Let’s start by looking at the software value chain: the set of steps required to build production software. For each step, there will be actors, activities, time taken, artefacts produced and pain points. Everyone in the team (from Devs to Ops teams monitoring live service) has a different perspective on this: a Scrum Master thinks about process; a Product Owner wants to know when features will be available to customers; QAs are constantly thinking about how defects might be escaping their test approach; Architects need to know that agreed SLAs (e.g. performance and security) have been met; DevOps teams invest in the build pipelines. But once we bring the whole value chain together we can see that there is a shared goal: to get units of value through the system as fast as possible without compromising on quality of service – no-one wants to introduce bugs or outages as a price for that speed. Indeed, companies that achieve Continuous Delivery have lower change fail rates, higher quality and lower outages (see Nicole Forsgren’s book: [Amazon] “The Science of Lean Software and DevOps”). People who do this well keep batch sizes small, automate manual processes, and look for continual improvement through fast feedback. Let’s look at how we can apply these principles so that our OpenShift delivery becomes fast and frictionless.
Efficient Delivery of Features rather than Code
What if everything (not just JIRA) but our release tools, our quality gates, and even our development approach was entirely focussed on features rather than code artefacts? We would notice several things:
- We progress entire features, rather than code or containers, through the pipelines together with the (environment) configuration required to run them. This means we never get environment/configuration drift – so there is no time wasted waiting to fix an environment after we promote code that requires new resources.
- Giving all actors (including, for example, Devs, Release Teams, QEs, Product Owners and architects) transparency into what’s running where, not just through release notes, but by tagging features and tracking their promotion through the pipeline means our releases become better understood, more frequent, smaller and less risky. (We’ve built a UI that shows which features are running where.)
- We can also begin to see how long (and where) features are waiting in the pipelines so that we can take action to fix the bottlenecks.
- Developers (and QAs) tag each (e.g. Git) commit to a Jira (/ Trello etc.) card – it’s easy to do and is enforced through pre-commit or pre-receive hooks. This helps us string together all the elements (code, test, resources, environment info) that are required to support each feature.

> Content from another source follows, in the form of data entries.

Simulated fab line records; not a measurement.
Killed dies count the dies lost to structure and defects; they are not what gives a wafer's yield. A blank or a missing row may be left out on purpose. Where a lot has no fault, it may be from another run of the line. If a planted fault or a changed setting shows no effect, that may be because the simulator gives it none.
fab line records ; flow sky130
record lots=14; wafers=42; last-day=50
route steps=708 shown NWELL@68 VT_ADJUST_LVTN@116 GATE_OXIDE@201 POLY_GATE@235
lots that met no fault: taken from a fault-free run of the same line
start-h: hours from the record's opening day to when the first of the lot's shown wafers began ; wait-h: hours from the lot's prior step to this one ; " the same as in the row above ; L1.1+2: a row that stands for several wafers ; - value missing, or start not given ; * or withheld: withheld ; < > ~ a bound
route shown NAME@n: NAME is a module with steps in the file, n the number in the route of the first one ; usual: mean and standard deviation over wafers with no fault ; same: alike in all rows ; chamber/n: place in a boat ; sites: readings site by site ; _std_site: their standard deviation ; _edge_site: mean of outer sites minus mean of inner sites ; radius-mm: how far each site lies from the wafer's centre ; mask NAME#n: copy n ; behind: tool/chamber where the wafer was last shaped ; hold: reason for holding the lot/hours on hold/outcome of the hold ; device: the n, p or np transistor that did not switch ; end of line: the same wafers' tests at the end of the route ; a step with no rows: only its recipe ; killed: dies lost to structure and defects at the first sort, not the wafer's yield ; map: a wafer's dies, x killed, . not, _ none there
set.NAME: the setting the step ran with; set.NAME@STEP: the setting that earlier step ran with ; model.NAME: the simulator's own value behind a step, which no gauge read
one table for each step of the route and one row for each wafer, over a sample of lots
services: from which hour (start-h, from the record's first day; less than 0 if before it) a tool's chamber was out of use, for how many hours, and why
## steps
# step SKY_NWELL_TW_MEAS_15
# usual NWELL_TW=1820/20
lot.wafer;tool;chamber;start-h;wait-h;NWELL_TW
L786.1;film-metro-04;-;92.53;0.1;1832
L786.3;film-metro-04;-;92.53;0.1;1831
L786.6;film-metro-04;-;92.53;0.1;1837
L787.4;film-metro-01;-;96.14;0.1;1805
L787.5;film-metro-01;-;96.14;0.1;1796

- If something goes wrong, we revert an environment back to a given snapshot including both the configuration and complete features running within it – see Reversion. This feature- rather than code-based approach ensures that we revert to something meaningful and consistent.
- Finally, we use Product Streams to manage the development and deployment of multiple software branches, e.g. to roll out fixes for Release 1 of a product, whilst Release 2 is still in development
This is a different way of looking at development and we’ve built a UI to support it, backed by Jenkins pipelines processes and test automation. The first reaction of most teams is to look for a microservices view, e.g. containers and versions within the pipeline. We give you that, but also a view showing which features are running where: it’s what we discuss at Sprint Planning, Backlog Refinement sessions, in Daily Stand-ups and at Sprint Reviews, so why not look at the delivery pipelines and environments in the same way?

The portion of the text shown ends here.